NATO has strongly criticized Russia, Armenia’s closest military ally, for its massive military campaign in Georgia that followed Tbilisi’s ill-fated attempt to retake South Ossetia. It has also condemned Moscow’s decision to recognize South Ossetia and another breakaway region, Abkhazia, as independent states.

The Kremlin has responded by freezing military cooperation and cutting diplomatic contacts with NATO. The Russian ambassador at the NATO headquarters in Brussels was recalled for consultations last week.

Colonel Seyran Shahsuvarian, a spokesman for the Armenian Defense Ministry, told RFE/RL that Armenia’s cooperation programs with NATO have not been affected by the growing acrimony that has fueled talk of another “cold war” between Russia and the West. “There have been no changes in our cooperation with NATO,” he said. “It’s business as usual.”

Shahsuvarian made clear that Armenian peace-keeping troops will continue to serve in Kosovo and Iraq as part of multinational forces led by NATO and the United States respectively.

As recently as in June, the number of Armenian soldiers deployed in the former Serbian province since early 2004 was doubled to 70. Armenia also sent about 50 non-combat military personnel in Iraq later in 2004. It went on to sign an “individual partnership action plan,” or IPAP, with NATO a year later.

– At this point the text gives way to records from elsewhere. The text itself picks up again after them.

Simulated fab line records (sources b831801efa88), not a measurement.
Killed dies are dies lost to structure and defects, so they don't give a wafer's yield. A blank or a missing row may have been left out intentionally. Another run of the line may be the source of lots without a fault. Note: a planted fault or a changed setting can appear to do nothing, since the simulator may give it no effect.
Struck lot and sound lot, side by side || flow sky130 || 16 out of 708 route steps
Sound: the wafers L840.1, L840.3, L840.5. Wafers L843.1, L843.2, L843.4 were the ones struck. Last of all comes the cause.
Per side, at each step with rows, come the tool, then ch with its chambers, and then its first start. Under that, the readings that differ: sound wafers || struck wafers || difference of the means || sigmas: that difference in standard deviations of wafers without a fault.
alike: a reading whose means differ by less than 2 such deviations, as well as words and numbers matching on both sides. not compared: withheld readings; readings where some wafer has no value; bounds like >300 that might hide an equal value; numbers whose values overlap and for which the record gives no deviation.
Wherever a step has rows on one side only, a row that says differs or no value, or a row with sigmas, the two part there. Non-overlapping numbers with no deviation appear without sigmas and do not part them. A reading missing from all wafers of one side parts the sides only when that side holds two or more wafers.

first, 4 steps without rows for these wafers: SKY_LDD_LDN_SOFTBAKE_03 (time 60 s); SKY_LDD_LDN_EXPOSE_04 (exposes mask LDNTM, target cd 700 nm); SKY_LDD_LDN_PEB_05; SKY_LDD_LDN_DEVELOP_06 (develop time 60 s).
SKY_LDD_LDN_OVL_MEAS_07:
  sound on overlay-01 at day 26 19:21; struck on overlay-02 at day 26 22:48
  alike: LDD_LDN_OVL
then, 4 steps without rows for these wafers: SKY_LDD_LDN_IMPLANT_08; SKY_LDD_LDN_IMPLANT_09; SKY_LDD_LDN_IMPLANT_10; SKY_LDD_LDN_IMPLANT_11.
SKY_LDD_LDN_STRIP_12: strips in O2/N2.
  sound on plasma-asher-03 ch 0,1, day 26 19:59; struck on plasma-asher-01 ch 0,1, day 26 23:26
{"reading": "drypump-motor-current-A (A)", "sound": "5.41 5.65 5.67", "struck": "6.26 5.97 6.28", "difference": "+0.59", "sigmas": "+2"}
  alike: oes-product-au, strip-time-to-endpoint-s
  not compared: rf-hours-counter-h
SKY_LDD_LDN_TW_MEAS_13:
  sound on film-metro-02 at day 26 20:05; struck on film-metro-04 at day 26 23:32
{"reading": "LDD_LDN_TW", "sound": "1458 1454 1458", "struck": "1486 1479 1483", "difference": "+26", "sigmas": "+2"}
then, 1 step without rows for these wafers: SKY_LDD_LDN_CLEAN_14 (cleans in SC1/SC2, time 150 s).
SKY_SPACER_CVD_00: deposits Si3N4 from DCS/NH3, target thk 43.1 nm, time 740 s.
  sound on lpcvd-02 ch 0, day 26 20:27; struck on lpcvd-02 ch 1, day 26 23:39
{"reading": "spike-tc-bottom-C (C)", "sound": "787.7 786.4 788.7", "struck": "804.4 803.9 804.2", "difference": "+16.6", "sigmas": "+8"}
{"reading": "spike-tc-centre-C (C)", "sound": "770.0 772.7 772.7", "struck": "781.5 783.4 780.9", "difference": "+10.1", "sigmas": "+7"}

The deployments and the launch of IPAP underscored Yerevan’s desire to complement its military alliance with Moscow with closer defense and security links with the West. Those ties will also be highlighted by a NATO-led military exercises that are scheduled to take place in Armenia from September 29 through October 21. More than a thousand soldiers representing 21 nations, including the U.S. and Georgia, are expected to practice joint military operations.

Shahsuvarian said the drills will go ahead despite the uncertain security situation in Georgia. “Armenia is preparing for the NATO exercises,” he said. “Everything is going according to plan.”

Armenia already hosted similar NATO-led exercises in June 2003.